One strange and silly thing to remember about epoxy is that it works better if it has gaps to fill.Yes along the glue (epoxy) line. Doweling wouldn't really help because the epoxy is breaking. (I have a biscut jointer and could have used it but it was only 4 boards and I could line them up easily enough.)
I think it has something to do with the moisture in that end of the board.
Each rudder is made of half of a 10' 2x12. I cut it in half then ripped each into 4 pieces. I kept each boards pieces together so I could flip and turn every other board and have it not warp if it ever gets wet. When I epoxied them together I clamped both rudders at the same time with the same clamps. (Ie; 8 boards together.)

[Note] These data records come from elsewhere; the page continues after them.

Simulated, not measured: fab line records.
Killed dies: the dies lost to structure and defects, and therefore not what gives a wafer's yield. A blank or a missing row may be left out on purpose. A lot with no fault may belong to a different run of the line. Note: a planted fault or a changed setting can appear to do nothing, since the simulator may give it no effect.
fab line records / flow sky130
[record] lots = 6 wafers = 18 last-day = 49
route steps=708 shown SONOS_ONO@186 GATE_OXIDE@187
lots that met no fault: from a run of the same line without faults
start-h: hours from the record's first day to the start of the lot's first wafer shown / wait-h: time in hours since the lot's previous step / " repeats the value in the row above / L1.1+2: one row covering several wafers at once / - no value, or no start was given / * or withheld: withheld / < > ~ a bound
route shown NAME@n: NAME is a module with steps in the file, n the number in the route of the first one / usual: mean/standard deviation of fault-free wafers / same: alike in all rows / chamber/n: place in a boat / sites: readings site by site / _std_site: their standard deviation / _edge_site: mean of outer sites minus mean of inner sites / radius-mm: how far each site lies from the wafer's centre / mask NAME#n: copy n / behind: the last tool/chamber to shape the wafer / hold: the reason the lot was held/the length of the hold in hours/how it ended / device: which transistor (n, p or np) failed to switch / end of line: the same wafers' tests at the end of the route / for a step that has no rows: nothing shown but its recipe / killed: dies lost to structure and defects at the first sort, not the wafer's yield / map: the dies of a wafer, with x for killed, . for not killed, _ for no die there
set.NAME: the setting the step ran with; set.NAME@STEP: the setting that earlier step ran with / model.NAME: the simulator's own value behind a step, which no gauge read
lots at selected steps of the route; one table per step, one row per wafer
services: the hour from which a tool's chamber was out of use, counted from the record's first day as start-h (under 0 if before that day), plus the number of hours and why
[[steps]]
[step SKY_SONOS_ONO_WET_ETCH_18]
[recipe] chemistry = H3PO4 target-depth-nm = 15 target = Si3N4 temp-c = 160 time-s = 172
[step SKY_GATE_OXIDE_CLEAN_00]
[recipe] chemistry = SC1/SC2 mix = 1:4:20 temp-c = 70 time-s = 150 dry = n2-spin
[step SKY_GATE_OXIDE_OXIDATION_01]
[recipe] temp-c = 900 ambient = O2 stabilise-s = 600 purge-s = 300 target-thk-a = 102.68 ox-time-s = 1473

The other rudder is still fine...? Oh well, this one will be too. But the failure is the reason I have decided to use a heavy weave cloth to cover both of them. It's a Kevlar and glass weave. Crazy strong! (I'm told it's used in the floor for blast supression on the Striker personnel carrier vehicles.)
I got my tiller handle sanded after a random orbital sander failure... The head broke off! (Porter Cable... come on...) I didn't want to drive over to the shop and get the Ryobi one so I fixed this one. I used LocTite on the screws too. (Something they didn't do...). It works as good as it ever did. (Not as well as the Ryobi but it's what I found first when looking in the shop last week.)
I picked up some Mariners varnish and got one coat on tonight.
It looks good except for the odd bang and scratch.
I got my dock in today with the help of my dock mate Ron. It went well.
We are the first to get in again. (I don't know what those retired guys do all day...)
If the fit is near perfect, epoxy doesn't really hold all that well. For a well machined joint, a glue like resorcinol works a lot better, is UV and waterproof and cleans up with water until it sets (after that, you're grinding it off).
The bad thing is that it does leave a purple glue line. But if the fit is that good, it'll be a very thin line.
A question about the kevlar. I had alway thought it owed it great properties to the fact that the fibers could move past each other without separating. Once it's coated in resin, wouldn't it lose that property and just be the same as fibreglass cloth? Or is it that the longitudinal strength of kevlar is higher than fibreglass?